Shanti Celeste - Being

Label: Future Times

The town of Bristol on the UK’s south-west coast has always had an influence on the electronic scene that belies its size. Following its reggae roots and the birth of trip hop, recent years have seen the establishment of some of the UK’s most essential imprints in Bristol such as Livity Sound and Idle Hands, founded on the fertile tectonic boundary of soundsystem culture and 4/4 dance. A result of this unique intersection of ideas is the central concern with bass found in a lot of the city’s dance music. Bristol’s producers seek to exploit the low frequencies so that they provide more than just added muscle.

It’s not just the old guard who keeps Bristol’s music scene so vibrant. A slew of new labels such as Hotline and BRSTL have been keeping the city’s output fresh and the quality control very high, and local producer Shanti Celeste has had a big part to play in this. While grounded in Bristol’s house sound, her productions have always set their sights beyond, taking in a range of influences and styles from beyond the coastal city.

It is somewhat fitting then that what is probably Celeste’s best record to date has come out on a US imprint, Max D’s reliable stable for new age house experimentations, Future Times. Having contributed one of the highlights on last year’s Vibes 3 compilation, now Celeste brings out her first solo record for the label, Being.

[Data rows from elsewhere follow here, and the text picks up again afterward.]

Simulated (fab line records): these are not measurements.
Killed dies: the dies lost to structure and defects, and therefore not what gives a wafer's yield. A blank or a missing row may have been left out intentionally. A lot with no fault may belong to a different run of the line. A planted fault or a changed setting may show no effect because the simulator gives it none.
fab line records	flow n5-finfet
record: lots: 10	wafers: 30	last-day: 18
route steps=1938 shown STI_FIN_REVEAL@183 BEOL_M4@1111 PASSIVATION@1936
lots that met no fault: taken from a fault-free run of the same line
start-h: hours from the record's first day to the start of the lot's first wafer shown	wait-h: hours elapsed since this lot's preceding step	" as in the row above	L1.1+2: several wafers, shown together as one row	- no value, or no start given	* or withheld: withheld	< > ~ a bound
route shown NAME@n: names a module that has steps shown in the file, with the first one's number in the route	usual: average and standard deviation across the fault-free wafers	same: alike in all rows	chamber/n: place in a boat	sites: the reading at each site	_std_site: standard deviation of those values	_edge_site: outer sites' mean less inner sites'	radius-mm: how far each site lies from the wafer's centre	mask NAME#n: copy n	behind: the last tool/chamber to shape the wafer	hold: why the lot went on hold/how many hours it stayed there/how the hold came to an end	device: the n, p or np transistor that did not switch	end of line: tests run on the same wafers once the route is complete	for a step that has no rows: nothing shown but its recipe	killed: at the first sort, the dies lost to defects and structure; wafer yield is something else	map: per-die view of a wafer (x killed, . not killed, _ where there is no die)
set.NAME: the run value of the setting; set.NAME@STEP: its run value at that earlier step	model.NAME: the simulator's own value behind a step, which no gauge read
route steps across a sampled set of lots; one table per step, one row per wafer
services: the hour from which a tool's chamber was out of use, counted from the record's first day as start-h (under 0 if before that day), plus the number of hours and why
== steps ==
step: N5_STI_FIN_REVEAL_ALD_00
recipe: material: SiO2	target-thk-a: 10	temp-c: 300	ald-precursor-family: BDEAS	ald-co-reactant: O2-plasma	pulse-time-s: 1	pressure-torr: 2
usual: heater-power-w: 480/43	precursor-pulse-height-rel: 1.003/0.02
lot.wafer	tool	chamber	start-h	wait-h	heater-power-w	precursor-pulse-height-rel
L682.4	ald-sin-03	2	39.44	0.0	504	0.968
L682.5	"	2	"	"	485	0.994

The title track could be a religious rave anthem, its sharp church organ stabs and punchy rhythm all wrapped in an elastic bassline that keeps up a constant pressure and highlights the glittering synthwork. The quality of these melodies comes to the fore on the Ambient Mix as they shimmer through thick reverb, standing strong even without a rhythmic backbone. B-side Good Spirits taps into Celeste’s growing interest in electro, all staccato claps and subtle clicks, where a dramatic intro gives way to a taut snap and searing scifi melodies.

Celeste’s output becomes more assured and impressive with each successive release, as she alights on a personal sound born of, but not limited to, the rich musical history of her surroundings.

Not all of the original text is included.